Showing $\{a+b\sqrt{2} \in R$ | $a$ is divisible by $2\}$ is an ideal.
Solution 1:
Below is a simple ideal test that applies to your modules $\ R = [2,\sqrt{2}] = 2\,\Bbb Z + \!\sqrt{2}\,\Bbb Z\ $ and $\ J = [3,\sqrt{2}] = 3\,\Bbb Z +\! \sqrt{2}\,\Bbb Z\ $
Theorem $ $ If the module $\rm\:M = [a,b\!+\!\sqrt{d}] = a\,\Bbb Z + (b\!+\!\sqrt{d})\,\Bbb Z\:$ is an ideal of$\,\Bbb Z[\sqrt d]\,$ then it must contain the norm $\rm\: N(b\!+\!\sqrt{d}) = (b\!+\!\sqrt{d})(b\!-\!\sqrt{d}) = b^2\!-\!d,\: $ so $\rm\ a\mid b^2\!-\!d.\:$ This necessary condition is also sufficient, as we prove below.

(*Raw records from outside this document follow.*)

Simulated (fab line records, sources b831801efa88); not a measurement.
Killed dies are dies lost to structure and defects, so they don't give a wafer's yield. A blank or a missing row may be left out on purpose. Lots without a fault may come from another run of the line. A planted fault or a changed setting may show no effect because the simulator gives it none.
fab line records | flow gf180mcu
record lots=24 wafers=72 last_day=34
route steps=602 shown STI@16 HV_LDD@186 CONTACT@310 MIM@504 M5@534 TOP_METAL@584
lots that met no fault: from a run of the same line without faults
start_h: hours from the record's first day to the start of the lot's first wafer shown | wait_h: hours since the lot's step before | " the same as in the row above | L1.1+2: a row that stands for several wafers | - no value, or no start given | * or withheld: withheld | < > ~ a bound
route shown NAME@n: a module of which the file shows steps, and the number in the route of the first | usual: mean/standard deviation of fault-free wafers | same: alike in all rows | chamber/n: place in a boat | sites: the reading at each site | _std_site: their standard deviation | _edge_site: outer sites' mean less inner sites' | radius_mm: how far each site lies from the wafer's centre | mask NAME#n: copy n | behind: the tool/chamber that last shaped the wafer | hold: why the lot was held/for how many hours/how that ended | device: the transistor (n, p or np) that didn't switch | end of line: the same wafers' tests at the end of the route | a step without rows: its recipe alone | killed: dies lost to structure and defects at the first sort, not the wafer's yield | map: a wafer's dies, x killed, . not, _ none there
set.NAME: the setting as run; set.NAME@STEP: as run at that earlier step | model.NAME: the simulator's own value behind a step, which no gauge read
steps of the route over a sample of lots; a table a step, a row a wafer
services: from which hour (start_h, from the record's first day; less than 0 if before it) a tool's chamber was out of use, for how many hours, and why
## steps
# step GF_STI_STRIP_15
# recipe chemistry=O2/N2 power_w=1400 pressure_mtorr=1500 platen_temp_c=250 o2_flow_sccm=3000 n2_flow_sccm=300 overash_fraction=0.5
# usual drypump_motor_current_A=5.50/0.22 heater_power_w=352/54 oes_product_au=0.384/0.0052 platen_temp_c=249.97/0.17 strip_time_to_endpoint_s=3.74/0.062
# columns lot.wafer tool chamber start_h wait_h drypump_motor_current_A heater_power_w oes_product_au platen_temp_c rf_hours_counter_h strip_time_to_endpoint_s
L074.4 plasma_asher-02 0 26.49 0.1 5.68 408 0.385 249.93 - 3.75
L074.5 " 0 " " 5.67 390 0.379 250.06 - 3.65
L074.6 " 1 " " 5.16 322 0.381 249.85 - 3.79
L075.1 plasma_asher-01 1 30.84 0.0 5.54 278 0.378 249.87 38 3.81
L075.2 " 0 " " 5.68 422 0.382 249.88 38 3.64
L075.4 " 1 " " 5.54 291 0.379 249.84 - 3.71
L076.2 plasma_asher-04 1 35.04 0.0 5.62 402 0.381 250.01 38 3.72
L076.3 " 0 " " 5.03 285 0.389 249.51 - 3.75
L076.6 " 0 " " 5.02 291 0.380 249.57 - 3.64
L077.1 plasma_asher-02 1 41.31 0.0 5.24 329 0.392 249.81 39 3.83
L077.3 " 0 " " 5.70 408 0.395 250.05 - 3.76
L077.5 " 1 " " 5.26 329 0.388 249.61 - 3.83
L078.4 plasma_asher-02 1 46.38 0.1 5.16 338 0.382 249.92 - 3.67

The module $\rm\:M = [a,b\!+\!\sqrt{d}]\:$ is an ideal of $\rm\,R = \Bbb Z[\sqrt{d}]\!\iff\! M\,$ is closed under multiplication by elements of $\rm\,R\!\iff\!$ $\rm\sqrt{d}\ M \subseteq M\!\iff a\sqrt{d},\, (b\!+\!\sqrt{d})\sqrt{d} \in M.\:$ The first membership is clear since $\rm\:a\sqrt{d}\, =\, a(b\!+\!\sqrt{d})-ab\in M.\:$ For the second membership
$$\begin{eqnarray}\rm -\sqrt{d}\,(b\!+\!\sqrt{d}) &=\,&\rm (b\!-\!\sqrt{d})(b\!+\!\sqrt{d})-b(b\!+\!\sqrt{d})\\ &= &\rm\ b^2-d\, -\,b(b\!+\!\sqrt{d})\end{eqnarray}$$
The prior is in $\rm\ M = [a,b\!+\!\sqrt{d}]\iff a\mid b^2\!-\!d = N(b\!+\!\sqrt{d}),\:$ where $\rm\:N := $ norm.
Remark $ $ This generalizes to an ideal test for a module $\rm\,[a,b\!+\!c\,\omega]\,$ in the ring of integers of a quadratic number field, e.g. see section 2.3 in Franz Lemmermeyer's (Ideals in Quadratic Number Fields).
This is a special case of module normal forms that generalize to higher degree number fields, e.g. see the discussion on Hermite and Smith normal forms in Henri Cohen's $ $ A Course in Computational Number Theory. Such normal forms greatly simplify membership tests.